Ecclesiastic authorities of traditional churches have by and large embraced the Big Bang story. Pope Pius XII was enthusiastic and in a 1951 speech reviewed the scientific creation story as it then existed and concluded: " . . . Therefore, there is a Creator. Therefore, God exists!" In our own Episcopal Church in the United States, the Executive Council commissioned a committee of priests and scientists to prepare a Catechism on Creation and adopted their document in 2005. The catechism states that two essential theological principles are derived from the Bible and tradition. First that God created "out of nothing" "Before this act of creation there was, literally, no time, space, energy, or substance of any kind." The second is that "God continues to create." The catechism continues, saying: "Big Bang cosmology seems to be in tune with both the concepts of creation out of nothing and continuous creation."

Although some, including theologians and scientists, insist on a separation of theology and science saying neither one really bears on the other, a number find a relationship. I doubt that science will ever prove by evidence the existence of God. On the other hand, I think that the grand picture of creation painted by scientists strengthens and solidifies belief in a creator. The Big Bang story adds to our understanding of the nature of God. Furthermore, nuclear physics, a cornerstone of our understanding of creation, says that the natural laws that it has uncovered apply all of the time, wherever you go in the cosmos, reinforcing the universality of God, an essential precept of religion.

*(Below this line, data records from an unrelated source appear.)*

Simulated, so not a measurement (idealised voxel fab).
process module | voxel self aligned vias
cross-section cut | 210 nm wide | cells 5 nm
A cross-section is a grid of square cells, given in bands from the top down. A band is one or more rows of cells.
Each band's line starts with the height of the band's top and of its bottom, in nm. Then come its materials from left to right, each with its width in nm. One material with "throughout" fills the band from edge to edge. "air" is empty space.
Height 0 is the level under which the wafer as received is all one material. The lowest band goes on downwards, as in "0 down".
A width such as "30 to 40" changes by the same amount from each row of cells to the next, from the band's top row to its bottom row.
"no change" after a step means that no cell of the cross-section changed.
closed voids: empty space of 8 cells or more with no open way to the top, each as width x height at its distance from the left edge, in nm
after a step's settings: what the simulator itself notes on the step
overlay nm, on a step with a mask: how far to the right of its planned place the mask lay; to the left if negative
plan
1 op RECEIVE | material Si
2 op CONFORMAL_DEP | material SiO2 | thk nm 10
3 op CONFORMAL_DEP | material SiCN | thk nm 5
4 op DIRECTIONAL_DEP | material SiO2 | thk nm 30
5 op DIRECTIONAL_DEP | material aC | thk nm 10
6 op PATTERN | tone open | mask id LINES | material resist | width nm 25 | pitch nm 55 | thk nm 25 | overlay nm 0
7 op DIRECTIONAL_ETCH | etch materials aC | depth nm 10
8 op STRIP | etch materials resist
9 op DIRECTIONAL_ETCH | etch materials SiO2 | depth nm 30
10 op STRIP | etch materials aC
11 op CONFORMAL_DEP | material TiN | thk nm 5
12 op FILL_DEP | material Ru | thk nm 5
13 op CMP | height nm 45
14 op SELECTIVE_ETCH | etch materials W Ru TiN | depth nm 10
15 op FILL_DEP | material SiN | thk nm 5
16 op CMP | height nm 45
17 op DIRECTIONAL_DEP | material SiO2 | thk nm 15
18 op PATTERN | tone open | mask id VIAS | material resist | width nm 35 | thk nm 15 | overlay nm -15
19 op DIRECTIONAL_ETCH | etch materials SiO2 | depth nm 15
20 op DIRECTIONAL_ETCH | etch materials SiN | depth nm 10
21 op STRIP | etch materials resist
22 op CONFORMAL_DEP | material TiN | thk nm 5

Let me enlarge on the idea of continuous creation, because I will return to it eventually. There is nothing in the Big Bang story that puts a period on creation. Not the instant after the original expansion, not when hydrogen and helium first appeared, not when matter began to aggregate and the resulting stars kindled to emit light, not when the sun and its planets condensed out of cosmic dust. The process continues. In this, science and theology are in agreement.